Friday, March 15, 2013

My Rough Show Notes To House Of Cards.


Kevin Spacey yesterday.
In the most recent Boxcutters we reviewed Kevin Spacey's House of Cards which was put on Netflix recently. Here's the brain dump I took into the studio. They are rough notes. That's why they're a bit long and discombobulated. Like a sausage. A pork loin, fennel and dubious analogy flavoured sausage. Let's see how it's made.

I love Kevin Spacey. 

This is his best role since playing the weedy boss’s assistant in my favorite movie/play Glengarry Glen Ross. But his character, Frank Underwood in House of Cards is his exact opposite. Or is he. Devious, assured, bitter, dark, cynical - he knows people like no other. Knows all the tricks to fuck you over with a smile so well that he can make you feel like he's doing the best for you. Or he can shit on your head. Slowly. You won't enjoy that ever. 

One of the great plot devices is Spacey's head to the side narration which did appear in the previous UK series but to say that was original then would be to ignore theatre’s tradition. All history’s great plays do that. It’s film and television who are behind. I mean, look at the Paperboy with Macy Gray’s strange narration.  What’s going on with that? I must stop thinking about this film.

The unreliable narrator is something that really interests me. Happens in the great novels too. And that’s what we have with Frank Underwood, so sure of himself we barrack for evil but the show goes somewhere else.

His style is high camp dead panning.

Villain.

The bastard knock about rogue to school friends, man with a knife to enemies.

Everyone is his enemy.

Even you.

Even when he’s nice to you. That’s how he does it. He works out what you like and fondles that bit like Lori Singer on a cello. The crazed failure. The crazed success. The man borning himself again and again to lead. 

Delicious.

Then there’s his relationship with his wife played by Robin Wright. The most dangerous power couple since Pixie and Christopher Skase. I love watching these people. Lady Macbeth is too easy a  comparison. Both teeter everywhere around morality. I don’t really know of a comparison. There’s probably another Shakespeare but I’m not an English teacher.
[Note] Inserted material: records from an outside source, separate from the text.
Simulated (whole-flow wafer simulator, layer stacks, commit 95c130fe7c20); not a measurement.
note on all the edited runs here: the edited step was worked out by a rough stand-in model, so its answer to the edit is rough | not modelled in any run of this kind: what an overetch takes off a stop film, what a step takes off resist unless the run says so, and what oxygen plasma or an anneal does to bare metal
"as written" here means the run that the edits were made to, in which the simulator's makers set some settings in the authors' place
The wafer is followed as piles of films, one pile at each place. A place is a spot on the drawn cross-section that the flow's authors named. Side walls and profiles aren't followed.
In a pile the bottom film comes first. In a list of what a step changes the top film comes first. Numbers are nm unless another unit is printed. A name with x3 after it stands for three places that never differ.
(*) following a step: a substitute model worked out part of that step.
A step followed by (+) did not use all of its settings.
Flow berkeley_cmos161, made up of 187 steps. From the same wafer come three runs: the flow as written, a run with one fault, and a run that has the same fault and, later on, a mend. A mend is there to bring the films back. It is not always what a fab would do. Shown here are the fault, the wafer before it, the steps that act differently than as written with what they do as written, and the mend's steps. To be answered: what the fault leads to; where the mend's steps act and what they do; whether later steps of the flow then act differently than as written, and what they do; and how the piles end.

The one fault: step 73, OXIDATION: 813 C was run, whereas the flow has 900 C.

To compare this Spacey version with the English one isn’t worth it either. This is a cover. An adaption. Things change. Do you read every book a movie’s adapted to? Do you have that time? Trust people. Trust the artist to make their own cover version. That’s what we pay them for.

David Fincher’s darkness is here. What does a director do after the facebook movie, which was sure directed by him, but does anyone ever get an idea through Sorkin these days? 

The wife, let’s go back to the wife. Claire Underwood. Some strange scenes about her morality. And then she’s just an awful person to work with. Those scenes made me shudder. I used to work in the not for profit places and I tell youse there’s some real nasty pasties around. Much like the other Rob, Robyn Butler’s lead character in The Librarians maybe. But maybe not. Butler’s aggression was cloaked. Wright’s Claire Underwood would slowly scratch out your eyes. And then be forlorn about your blindness for at least three more hours. Besides. Robyn Butler spells her name with a Y.

The journalist girl. Kate Mara as Zoe Barnes. Fabulous but sometimes a bit disturbing because she’s such a little girl. The sex scenes, look I don’t like sex scenes on TV, are awkward because of her littleness. Maybe that was the point they were making but I feel uncomfortable.

The way Frank plays the media. More realistic than the newsroom ever dreamed of being. It’s about feeding the chooks. Frank gives a journo a drop and then you see a montage of the drop turning into a story Chinese Whispers style across the news cycle. This seems right. I asked a journo I know about this and they seemed stunned by the scene. Scary real.

Though the dying newspaper thing and subsequent lets go and work somewhere new age modern contemporary where you can sit on a beanbag is already outdated.

I like where it’s going and I can’t wait to see the second series. Ends a bit abruptly and later eps struggle a little bit but that’s what happens when you try to keep things up like this over 13 episodes.

Oh talk about tired ideas. Alcoholics Anonymous. We’ve progressed since 1986. There are other ways to treat drug dependence. But in US drama there’s only one.